The most expensive thing you can do in a software project is build the wrong thing. A clickable prototype lets you test your assumptions, get feedback from real users, and show investors or stakeholders something tangible before committing to full development costs.
We build web app prototypes in Webflow or Figma depending on the level of fidelity you need. Webflow prototypes are fully interactive in the browser and can demonstrate real user flows without writing a line of backend code. Figma prototypes are faster to produce and ideal for early-stage validation and investor decks.
Either way, the goal is the same: give you something real to test so you build the right product the first time.
Part of our Websites service. See also: Web App Design.

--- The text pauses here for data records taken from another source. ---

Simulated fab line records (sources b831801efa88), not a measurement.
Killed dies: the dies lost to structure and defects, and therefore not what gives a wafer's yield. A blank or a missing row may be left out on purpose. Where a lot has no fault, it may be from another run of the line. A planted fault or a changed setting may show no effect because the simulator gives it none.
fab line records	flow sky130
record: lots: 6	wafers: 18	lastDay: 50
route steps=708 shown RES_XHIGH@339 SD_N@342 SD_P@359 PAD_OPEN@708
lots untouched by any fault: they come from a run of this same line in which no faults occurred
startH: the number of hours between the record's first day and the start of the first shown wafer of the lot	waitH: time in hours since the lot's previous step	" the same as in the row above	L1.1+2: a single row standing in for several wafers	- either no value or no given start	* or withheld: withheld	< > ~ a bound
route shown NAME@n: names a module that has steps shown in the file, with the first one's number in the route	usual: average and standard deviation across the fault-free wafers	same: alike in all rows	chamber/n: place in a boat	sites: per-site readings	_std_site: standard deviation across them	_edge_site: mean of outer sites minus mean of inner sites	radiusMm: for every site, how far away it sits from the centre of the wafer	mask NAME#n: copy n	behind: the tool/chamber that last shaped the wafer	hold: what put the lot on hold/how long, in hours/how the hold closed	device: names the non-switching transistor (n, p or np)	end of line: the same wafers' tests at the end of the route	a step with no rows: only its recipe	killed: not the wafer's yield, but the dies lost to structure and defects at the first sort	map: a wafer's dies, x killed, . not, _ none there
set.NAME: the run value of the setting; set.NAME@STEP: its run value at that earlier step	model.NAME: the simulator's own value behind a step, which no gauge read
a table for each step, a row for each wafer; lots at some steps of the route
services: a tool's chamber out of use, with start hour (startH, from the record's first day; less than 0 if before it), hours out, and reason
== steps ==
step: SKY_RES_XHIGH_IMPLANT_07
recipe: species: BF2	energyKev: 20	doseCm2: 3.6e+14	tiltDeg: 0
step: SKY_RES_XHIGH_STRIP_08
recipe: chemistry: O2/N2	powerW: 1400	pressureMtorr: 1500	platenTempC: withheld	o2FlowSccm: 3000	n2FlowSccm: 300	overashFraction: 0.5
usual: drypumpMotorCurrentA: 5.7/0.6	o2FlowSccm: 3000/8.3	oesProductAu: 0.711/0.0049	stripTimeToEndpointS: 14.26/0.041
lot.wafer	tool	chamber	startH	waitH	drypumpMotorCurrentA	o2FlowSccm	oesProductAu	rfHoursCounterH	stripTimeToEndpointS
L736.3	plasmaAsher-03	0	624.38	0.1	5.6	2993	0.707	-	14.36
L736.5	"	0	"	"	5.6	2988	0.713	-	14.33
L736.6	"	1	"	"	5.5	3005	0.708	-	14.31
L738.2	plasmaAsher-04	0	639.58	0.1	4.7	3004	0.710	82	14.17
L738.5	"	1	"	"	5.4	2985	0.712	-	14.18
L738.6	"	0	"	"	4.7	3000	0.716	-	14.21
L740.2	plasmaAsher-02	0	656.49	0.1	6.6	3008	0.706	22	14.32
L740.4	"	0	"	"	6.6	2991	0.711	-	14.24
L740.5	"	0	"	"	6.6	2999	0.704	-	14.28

A prototype is an interactive version of your design that simulates how the final product will behave without requiring the full development build. Users can click through flows, submit forms, navigate between screens, and experience the interaction design in a way that static mockups do not allow. Prototypes are used to validate design decisions with real users before development starts, present to stakeholders or investors in a format they can interact with, and surface usability problems when fixing them is still cheap. Skipping prototyping usually means those problems get discovered in development or, worse, after launch.
Webflow prototypes are interactive in the browser: real clicks, real navigation, real animations. They are ideal when you need stakeholders or test users to experience the product close to how it will actually behave, when your interactions are complex enough that static screens do not communicate them, or when you want an investor-facing demo that can be shared via URL without any special software. Figma prototypes are faster to produce and easier to iterate on, which makes them better for early-stage exploration and internal alignment before investing in a higher-fidelity build.
A good prototype for investor or stakeholder presentations covers three things: the core user flow that demonstrates the primary value proposition, enough visual polish to communicate what the finished product will feel like, and enough interactivity to let the viewer experience the product rather than just looking at screenshots. You do not need to prototype every edge case or error state. Focus the prototype on the three to five most important flows rather than trying to build an exhaustive simulation of every screen.